• 09-22-2011, 07:52 AM
    Robert-The-Rambler
    Guys and Gals I think I just wrote a musical
    At least lyrically. Unfortunately I can't compose music. Singing I'll leave to the professionals. Lately I've been waxing poetic (instead of waxing my balls....) a little bit too much perhaps. Sorry for the crude humor but thats part of the story.

    Basically the story is about a completely sexually repressed virgin trying to come to grips with a trip to a strip club on his birthday meanwhile trying to fall in love with a beautiful girl at the same time-the girl he met through a friend at work. Since he is so repressed he can't really express himself physically so he goes off into a John Denver driven romantic haze trying to win her love by singing songs so romantic that a woman would have to have no heart to not be touched emotionally. Can romance be found at a gentlemens club? I don't think that story has ever been told. To quote Billy Joel, "It was sad and it was sweet, and I knew it complete when I wore a younger man's clothes." Will it be the ultimate geek fantasy? We'll just have to wait and see.

    Since I was in my teens I wanted to tell a story in song that told my life story as best as I could. I think now I am closer to that than I ever thought I might ever be. Everybody at my current job thinks that I have completely fallen in love with this girl. I'm too afraid to even ask her for her phone number but I've got a completely over the top way of getting it though planned. Over the top is the only way I know how to do it. As I said completely repressed. Is romance still alive here in the 21st century. We hung out the other day? Something happened that triggered this whole epiphany. I don't want to spoil it. Its a damn good story. I'm not totally sure about her feelings for me but as I started writing this incredible collection of poetry I started to paint a picture in 15 or so songs that describe exactly what I am thinking at this moment in time. When I made sure she was coming to my party the other day she said she couldn't wait to get a lap dance. I thought to myself this really could be my dream girl.

    Sometimes if you dream hard enough

    You can make it real

    Even after you wake up

    You still have a great piece of art

    Or maybe I just need a girl to say take your pants off

    Lets go


    I wish I knew how to market this stuff. I've had poetry published before. I'm driven to succeed.
  • 09-22-2011, 11:52 AM
    bobsticks
    Random thoughts:

    In my experience, when I have had to "set up situations" or "make arrangements" or in any way not be myself the relationship is doomed to fail from a nuts-and-bolts, fundamental way. Ultimately, it's about honesty and acceptance.

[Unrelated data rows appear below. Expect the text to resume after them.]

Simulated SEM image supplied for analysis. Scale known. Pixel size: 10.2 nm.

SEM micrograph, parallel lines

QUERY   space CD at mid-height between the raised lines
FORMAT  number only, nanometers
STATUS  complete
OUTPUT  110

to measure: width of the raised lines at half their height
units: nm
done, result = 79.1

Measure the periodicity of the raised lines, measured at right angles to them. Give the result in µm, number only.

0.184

    After more years of market research than is fair for any single man to have I can unequivocably state that, no, there is not any love to be had in Gentleman's Clubs. If you can stomach emotional unavailability and spit some game and/or provide opiates you can probably get a good waxing though :biggrin5:
  • 09-22-2011, 12:59 PM
    Robert-The-Rambler
    Let me tell you this...... the backup plan
    Quote:

    Originally Posted by bobsticks View Post
    Random thoughts:

    In my experience, when I have had to "set up situations" or "make arrangements" or in any way not be myself the relationship is doomed to fail from a nuts-and-bolts, fundamental way. Ultimately, it's about honesty and acceptance.

    After more years of market research than is fair for any single man to have I can unequivocably state that, no, there is not any love to be had in Gentleman's Clubs. If you can stomach emotional unavailability and spit some game and/or provide opiates you can probably get a good waxing though :biggrin5:

    Bob I've never been more honest with myself or anybody else in my life. Its Here I Go Again.... Just Me.... Being Me. I know I'm not like just about anybody else. I don't just want to be the most romantic guy in this town, state, or country. I want to be the most romantic fool in the world. I've got more pillow talk than just about anybody but right now I've only got one pillow on my bed. I'm looking for that to change.

    Already in my experience this work of art that I've been losing sleep over and appetite has been very liberating. When this thing goes public and more women know about it I am definitely not going to have any problem getting waxing, oiling, or just about anything else. It about a man's state of mind right before his birthday party at a strip club and the hope for the hopeless and the dream that through the romanticism that is his true self he can find love in a ridiculous heartwarming, comedic, and reflective way. Can the geek with nothing but a glimmer of hope win the heart of a wild girl even though he is basically starting from scratch. At least my one coworker who I have been pre-releasing the material to is lit up like a Christmas tree and it feels good to make others feel good. She looks at me differently now. This writing is deeply personal yes but if my romanticism can bring out the romance in others than my mission is accomplished. Frank Langella said after a performace of Dracula on Broadway that he had a man walk up to him and say that after the show his wife never made love to him like she did that night. He then said that he knew he did his job. That sticks with me.